Praise for The Latest: 20 Ghazals for 2020
Who else but the rabid feminists Denise Duhamel and Julie Marie Wade could reinvigorate the ghazal, giving it new blood, women’s blood: Who else would rhyme Dolly (Parton) with Dalai (Lama)? These wild collaborators, in the spirit of the fearless Maureen Seaton, have commandeered the form, shotgunning it with Super Soakers into 2020 with questions for Alex Trebek: Did you ever guess the U.S. was in jeopardy, Alex? Did you know Elizabeth Kubler-Ross, Alex? Duhamel and Wade delight us with brilliant humor, always faithful to craft. Did Rumi ever imagine a future ghazal with Matt Dillon of Gunsmoke and Mae West colliding with Chekhov? Through lonely and desperate days, The Latest whips us awake with a much-needed reminder to guzzle, to drink it all down.
—Jan Beatty, Dragstripping, University of Pittsburgh Press
Photo credit: Michele Tancrell
DENISE DUHAMEL’s most recent books of poetry are Pink Lady (Pitt Poetry Series, 2025), Second Story (2021), and Scald (2017). Blowout (2013) was a finalist for the National Book Critics Circle Award. In Which (2024) is a winner of the Rattle Chapbook Prize. She and the late Maureen Seaton co-authored five collections, the most recent of which was CAPRICE: Collaborations Collected, Uncollected, and New, Sibling Rivalry Press, 2015). A recipient of fellowships from the Guggenheim Foundation and the National Endowment for the Arts, she is a distinguished university professor in the MFA program at Florida International University in Miami.
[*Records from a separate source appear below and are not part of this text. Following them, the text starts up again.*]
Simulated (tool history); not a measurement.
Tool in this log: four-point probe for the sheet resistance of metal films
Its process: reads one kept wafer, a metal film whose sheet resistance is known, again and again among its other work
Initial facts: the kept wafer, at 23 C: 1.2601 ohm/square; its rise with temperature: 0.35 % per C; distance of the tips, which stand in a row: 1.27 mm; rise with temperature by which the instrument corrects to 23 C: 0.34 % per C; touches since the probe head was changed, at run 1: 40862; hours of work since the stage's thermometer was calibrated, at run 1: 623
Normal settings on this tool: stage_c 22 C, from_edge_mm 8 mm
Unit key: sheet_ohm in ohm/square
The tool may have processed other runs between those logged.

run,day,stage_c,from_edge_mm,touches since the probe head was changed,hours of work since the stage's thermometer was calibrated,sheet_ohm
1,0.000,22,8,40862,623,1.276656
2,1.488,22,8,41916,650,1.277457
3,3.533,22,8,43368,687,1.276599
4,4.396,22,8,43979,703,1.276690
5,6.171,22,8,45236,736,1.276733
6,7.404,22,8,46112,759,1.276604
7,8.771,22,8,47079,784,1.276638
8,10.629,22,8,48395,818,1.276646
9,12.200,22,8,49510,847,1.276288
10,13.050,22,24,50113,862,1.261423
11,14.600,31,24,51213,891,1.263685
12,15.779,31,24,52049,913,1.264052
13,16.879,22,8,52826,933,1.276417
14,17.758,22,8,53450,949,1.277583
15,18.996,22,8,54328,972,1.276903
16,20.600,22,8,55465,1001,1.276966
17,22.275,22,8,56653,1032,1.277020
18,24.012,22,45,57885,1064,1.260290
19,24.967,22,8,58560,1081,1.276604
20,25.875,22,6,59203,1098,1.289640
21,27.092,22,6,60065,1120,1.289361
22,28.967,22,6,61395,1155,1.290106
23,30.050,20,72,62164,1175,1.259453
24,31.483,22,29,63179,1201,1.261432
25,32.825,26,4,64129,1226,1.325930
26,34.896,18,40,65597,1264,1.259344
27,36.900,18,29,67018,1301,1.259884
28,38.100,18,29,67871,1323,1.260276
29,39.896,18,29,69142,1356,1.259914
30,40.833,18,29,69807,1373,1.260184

JULIE MARIE WADE is the author of many collections of poetry, prose, and hybrid forms, most recently Quick Change Artist: Poems (Anhinga Press, 2025), selected by Octavio Quintanilla as the winner of the 2023 Anhinga Prize in Poetry and The Mary Years (Texas Review Press, 2024), selected by Michael Martone as the winner of the 2023 Clay Reynolds Novella Prize. A recipient of the Lambda Literary Award for Lesbian Memoir and grants from the Kentucky Arts Council and the Barbara Deming Memorial Fund, Wade makes her home with Angie Griffin and their two cats in Dania Beach and is a professor in the MFA program at Florida International University in Miami.
DENISE DUHAMEL & JULIE MARIE WADE have been writing together since 2014. Their co-authored poems and essays have appeared in Arts & Letters, Bellingham Review, The Biscayne Times, Cincinnati Review, The Common, Five Points, Fourth Genre, The Kenyon Review, The Los Angeles Review, The Louisville Review, The Normal School, Painted Bride Quarterly, Passages North, The Pinch, South Dakota Review, and Tupelo Quarterly, among other literary journals and anthologies. In 2017, they received the Glenna Luschei Prize from Prairie Schooner for their collaborative essay, “13 Superstitions,” and in 2019, their first collection of essays, The Unrhymables: Collaborations in Prose, was published by Noctuary Press.